The Michigan Court of Appeals has ruled that email deliberations among a quorum of public body members violates the Open Meetings Act. The Nov. 1, 2016, unpublished opinion was issued by a three-judge panel in the case of Markel v Mackley, Case No. 327617.
Section 3 of the Open Meetings Act, Act 267, Public Acts of Michigan, 1976, as amended (the “OMA”), requires that, “All meetings of a public body shall be open to the public and shall be held in a place available to the general public.” This same section also requires that, “All deliberations of a public body constituting a quorum of its members shall take place at a meeting open to the public.” Interpreting these provisions, the Court explained that, “[u]nder the OMA, public bodies must conduct their meetings, make all of their decisions, and conduct their deliberations (when a quorum is present) at meetings open to the public,” (quoting Speicher v Columbia Twp Bd of Trustees, 497 Mich 125, 134-135 (2014).

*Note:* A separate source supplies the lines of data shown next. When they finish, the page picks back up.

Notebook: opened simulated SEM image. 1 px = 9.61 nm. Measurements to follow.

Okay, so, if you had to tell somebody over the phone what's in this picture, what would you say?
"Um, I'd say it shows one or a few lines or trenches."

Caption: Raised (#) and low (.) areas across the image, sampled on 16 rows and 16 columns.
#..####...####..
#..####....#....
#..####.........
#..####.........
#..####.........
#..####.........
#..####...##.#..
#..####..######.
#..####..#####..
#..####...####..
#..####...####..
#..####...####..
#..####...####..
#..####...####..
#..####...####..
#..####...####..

In Markel, four members of a seven-member elected public body engaged in numerous email exchanges regarding matters of public policy which would soon come before the public body for consideration. Three of the members on the group emails actively exchanged thoughts and plans to handle the matters. The fourth member on the group emails simply received the emails but did not actively engage in the exchange. At subsequent public meetings, the matters were handled just as had been planned in the email exchanges. The Court found that the group emails constituted a “meeting” under the OMA because there was a quorum present and deliberations occurred on a matter of public policy. Furthermore, the Court found that, “Because the meeting was held privately via email, the four defendants violated [Section 3(3) of the OMA] which required such deliberations to be open to the public.”
The Court acknowledged that the mere receipt of an email by a public body quorum does not, itself, constitute “deliberation” and that there must be some level of discussion on the issue of public policy being presented. While the Court ultimately ruled that such a finding is often fact-specific, in reaching its decision it relied on the facts that: (1) The members who received the emails were not “mere observers,” and that their tacit agreement to the substance of the email was later demonstrated at public meetings by, “acting consistently with decisions made in the emails;” (2) None of the members objected to their inclusion on the emails; and (3) The response by members to some of the emails, but not all, could indicate participation on behalf of a member.
While the Court’s ruling did not specifically address group text messages, the rationale applied in this case would apply equally to group text messages and other forms of electronic communications. Thus, members of Michigan public bodies must act with great care to avoid group communications that may constitute an impermissible “meeting” under the Open Meetings Act.